Wednesday’s Royal Irish Academy dialogue on the future funding of higher education in Ireland made some things obvious: for one, the eagerly awaited upcoming working group report will not be recommending the introduction of a graduate tax, and that we will get the report by the end of December, as planned. It also made clear that the problem widely referred to as the “higher education funding problem” won’t exactly be countered with a radical or progressive solution, simply because the working group has been overly conscious of what has been done elsewhere, and how exactly things have worked in other countries.

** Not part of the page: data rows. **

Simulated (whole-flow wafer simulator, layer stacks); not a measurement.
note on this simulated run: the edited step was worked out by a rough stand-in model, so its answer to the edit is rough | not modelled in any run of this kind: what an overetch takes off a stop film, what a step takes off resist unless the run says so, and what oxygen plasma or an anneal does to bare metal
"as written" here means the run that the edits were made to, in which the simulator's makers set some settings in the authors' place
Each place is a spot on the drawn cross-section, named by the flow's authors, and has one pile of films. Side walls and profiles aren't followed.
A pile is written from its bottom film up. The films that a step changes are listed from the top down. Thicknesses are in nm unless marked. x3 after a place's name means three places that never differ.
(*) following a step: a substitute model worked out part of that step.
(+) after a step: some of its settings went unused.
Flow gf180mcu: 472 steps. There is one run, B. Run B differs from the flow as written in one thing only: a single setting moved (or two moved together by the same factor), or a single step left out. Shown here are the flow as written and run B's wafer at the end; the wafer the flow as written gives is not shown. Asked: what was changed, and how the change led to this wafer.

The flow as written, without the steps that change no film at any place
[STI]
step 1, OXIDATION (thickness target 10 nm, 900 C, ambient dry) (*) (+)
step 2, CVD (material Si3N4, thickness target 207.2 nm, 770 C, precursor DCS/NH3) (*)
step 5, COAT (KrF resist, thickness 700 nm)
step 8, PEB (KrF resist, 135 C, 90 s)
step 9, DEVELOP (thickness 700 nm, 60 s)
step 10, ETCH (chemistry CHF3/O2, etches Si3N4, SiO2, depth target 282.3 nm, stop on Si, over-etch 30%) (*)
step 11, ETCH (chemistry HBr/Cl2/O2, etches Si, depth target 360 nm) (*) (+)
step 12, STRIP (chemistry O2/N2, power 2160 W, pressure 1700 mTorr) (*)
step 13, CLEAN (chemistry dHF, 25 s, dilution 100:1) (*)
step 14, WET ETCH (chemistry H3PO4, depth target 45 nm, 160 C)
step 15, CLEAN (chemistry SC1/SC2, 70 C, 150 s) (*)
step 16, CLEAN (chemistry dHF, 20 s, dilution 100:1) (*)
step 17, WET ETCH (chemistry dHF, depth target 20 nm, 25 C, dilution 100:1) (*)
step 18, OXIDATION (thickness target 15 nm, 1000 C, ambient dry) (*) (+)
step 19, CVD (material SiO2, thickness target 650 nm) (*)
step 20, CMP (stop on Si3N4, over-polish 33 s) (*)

Since the economic crisis of 2008, universities have suffered a dramatic reduction in funding. Tom Boland, the CEO of the Higher Education Authority, and a member of the working group, referred to it as “managed decline” on Wednesday – a managed decline where “everything is gradually being pared back to a bare minimum”. So, something has to change.
Peter Cassells, the chair of the working group, in setting the tone for the discussion on the day, pointed out that a graduate tax had never been successfully implemented anywhere, and said that they looked widely at how various proposals had been implemented across the world. As such, from listening to Cassells and Boland, it became pretty clear that the only proposal under serious consideration was a combination of tuition fees and a loan scheme. While it seems sort of inherently logical to only consider things that have been implemented well elsewhere, it also fails to recognise that, if we were to do this every time we need to come up with a solution to something, we will only ever end up with a version of something that has already been implemented elsewhere – a minor alteration of an existing proposal.
The Brazilian philosopher Roberto Unger put this well recently. Saying that we have “lost faith in any of the large available understandings of how structural change takes place in history”, he said that we tend to fall back on a “bastardised conception of political realism”, in the sense that a proposal is only realistic to “the extent that it approaches what already exists”. As such, because this working group seems to have fallen into the trap of only considering things that have been done elsewhere, it becomes pretty clear that we are only going to be presented with some sort of proposal that is the “least bad”, picked from the heap of already existing proposals. And as such, anyone expecting something innovative, or something that would bring about actual change, needs to dial back their expectations.